Luis Rubio
The objective is clear: stay in power beyond 2024 at any price. Showing their true colors is the latest novelty brandished by the lousy transformers of the Fourth Transformation.
The electoral legislation in force in electoral matters dates from the nineties, within the context of interminable electoral disputes that would impede governing in multiple states and municipalities. Mexico’s National Electoral Institute (INE and its earlier incarnation, IFE) was created to resolve, once and for all, the conflicts of that epoch. In addition, its promotors imagined that, with the electoral issue resolved, the country’s future would be exemplary. The 2006 presidential election -which AMLO lost but never conceded- proved that hypothesis erroneous, thus constituting the remote origin of the new bill.
The new initiative proposes diminishing the cost of the electoral system, reducing the number of legislators in both chambers, eliminating the electoral institutions as they exist today, and modifying the structure of representation at the state and municipal level, accompanied by a budgetary rationale. If one enters profoundly into the spirit of the initiative, it becomes plain that the objective is both fiscal and political.

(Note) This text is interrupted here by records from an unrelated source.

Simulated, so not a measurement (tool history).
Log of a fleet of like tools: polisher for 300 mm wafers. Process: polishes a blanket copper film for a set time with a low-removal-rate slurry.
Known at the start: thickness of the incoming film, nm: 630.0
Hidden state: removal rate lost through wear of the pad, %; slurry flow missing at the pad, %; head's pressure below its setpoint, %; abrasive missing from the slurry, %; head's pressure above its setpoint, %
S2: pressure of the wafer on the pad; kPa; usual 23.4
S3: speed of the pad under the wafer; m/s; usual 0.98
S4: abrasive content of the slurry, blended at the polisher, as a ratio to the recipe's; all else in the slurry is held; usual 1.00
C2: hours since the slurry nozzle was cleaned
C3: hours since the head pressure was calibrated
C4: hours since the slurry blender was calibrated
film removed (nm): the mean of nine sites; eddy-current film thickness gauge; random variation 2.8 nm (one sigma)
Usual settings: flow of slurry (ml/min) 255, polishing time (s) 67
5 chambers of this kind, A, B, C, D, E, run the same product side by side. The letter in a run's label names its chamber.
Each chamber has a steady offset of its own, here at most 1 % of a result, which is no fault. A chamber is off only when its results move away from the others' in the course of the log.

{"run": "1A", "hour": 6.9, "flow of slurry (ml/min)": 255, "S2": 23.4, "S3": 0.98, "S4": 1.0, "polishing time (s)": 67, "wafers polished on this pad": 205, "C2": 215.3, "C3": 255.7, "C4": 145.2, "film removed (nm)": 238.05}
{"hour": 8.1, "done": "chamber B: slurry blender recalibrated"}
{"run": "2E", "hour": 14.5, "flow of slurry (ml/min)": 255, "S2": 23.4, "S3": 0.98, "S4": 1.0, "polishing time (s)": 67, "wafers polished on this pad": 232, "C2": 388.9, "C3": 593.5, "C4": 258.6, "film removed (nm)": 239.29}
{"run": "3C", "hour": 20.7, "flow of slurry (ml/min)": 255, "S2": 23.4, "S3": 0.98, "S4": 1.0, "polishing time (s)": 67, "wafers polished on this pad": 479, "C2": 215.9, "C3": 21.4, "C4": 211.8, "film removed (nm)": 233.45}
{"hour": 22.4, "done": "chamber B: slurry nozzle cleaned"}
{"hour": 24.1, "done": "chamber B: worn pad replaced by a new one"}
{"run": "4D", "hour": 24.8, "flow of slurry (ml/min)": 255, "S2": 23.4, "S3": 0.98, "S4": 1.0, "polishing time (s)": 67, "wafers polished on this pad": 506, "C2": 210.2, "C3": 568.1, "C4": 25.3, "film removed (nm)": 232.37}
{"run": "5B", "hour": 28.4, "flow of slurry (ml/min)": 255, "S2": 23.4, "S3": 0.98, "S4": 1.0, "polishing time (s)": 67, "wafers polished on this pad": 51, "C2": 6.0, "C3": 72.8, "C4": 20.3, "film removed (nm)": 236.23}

Two items constitute the heart of the budgetary matter in the electoral ambit: one is the cash transfers to the political parties (part for their functioning and part for campaigning); the other lies in the structure of the electoral apparatus itself. The initiative is peculiar because government financing of the political parties was an express demand from the PRD in the 1996 negotiations with the argument that a) with this, the risk of converting the political parties into means of money-laundering would be eliminated; and, b) to ensure similar conditions of access and electoral competition. In its essence, the approach consisted of adopting the European model for electoral systems instead of the North American model, where each party seeks its own sources of financing. It was not a bad argument, but it is ironic that a government originally emanating from the PRD would be the one pressing for dismantling that structure.
Regarding the electoral apparatus, it is without a doubt costly because it is a permanent structure that functions at full throttle only during campaign periods: before, during, and after every time there are elections. Most nations do not maintain an electoral bureaucracy permanently, but its existence stems from the conflicts that led to the creation of the original IFE: the mistrust was such that the parties agreed to a costly structure but a trustworthy one to guarantee that the popular mandate would be complied with religiously.
It is obvious that many of these expenditures can be reduced, but, before this, one must ask whether: a) There is a guarantee that the sources of conflict and misgivings will not return under a new scheme, in that it is the political party in the government that always calls the results into question?; and b) Where would the funds saved be directed?
On the political side, the reform proposes drastically reducing the number of legislators to lower their costs. Significant in the government’s modus operandi is that there is not a sole consideration in the initiative’s text that displays concern in terms of the representation of the population in Congress, the capacity of the legislators to comply with their responsibility, or the effect of a lesser number of legislators on the system of separation of powers. That is, to hell with the counterweights.
There is no discussion on these rubrics for one and only one reason: the President does not conceive of the legislative branch as a component of a system of checks and balances but rather as an instrument for ratifying the presidential decisions. As in the old PRI era, the president has no desire to entertain discussion nor arguments, nor does he wish his initiatives to be changed even one iota, but that they are voted on just as he dispatches them.
In a word, this is about recreating the old monopolistic political system that responded to only one person and where the citizenry did not exist nor have presence or rights. It is about centralizing the power, eliminating counterweights, and guaranteeing the current governing clique is in power in perpetuity.
The pertinent question would be on the consequences of implementing a system such as that proposed by the President. Time will tell, but it is necessary to speculate on the implications: above all, the initiative supposes that the citizenry is an amorphous accumulation of zombies who align themselves and respond to the presidential will without a peep. Second, the objective is to curtail or eliminate the opposing political parties (which would include, presumably, the satellites of Morena such as the Verde and the PT, because they would no longer be useful); and, finally, in third place, the enormous savings that the diminution of institutions, entities, legislators, and stooges would represent would be funneled directly into transfers to the president’s clienteles, in other words, rendering the population more dependent on the President by the day.
The plan is Machiavellian for the individual in power. For the citizenry, the message was articulated by Stalin several decades ago: “I consider it completely unimportant who will vote, or how; but what is extraordinarily important is this—who will count the votes, and how.”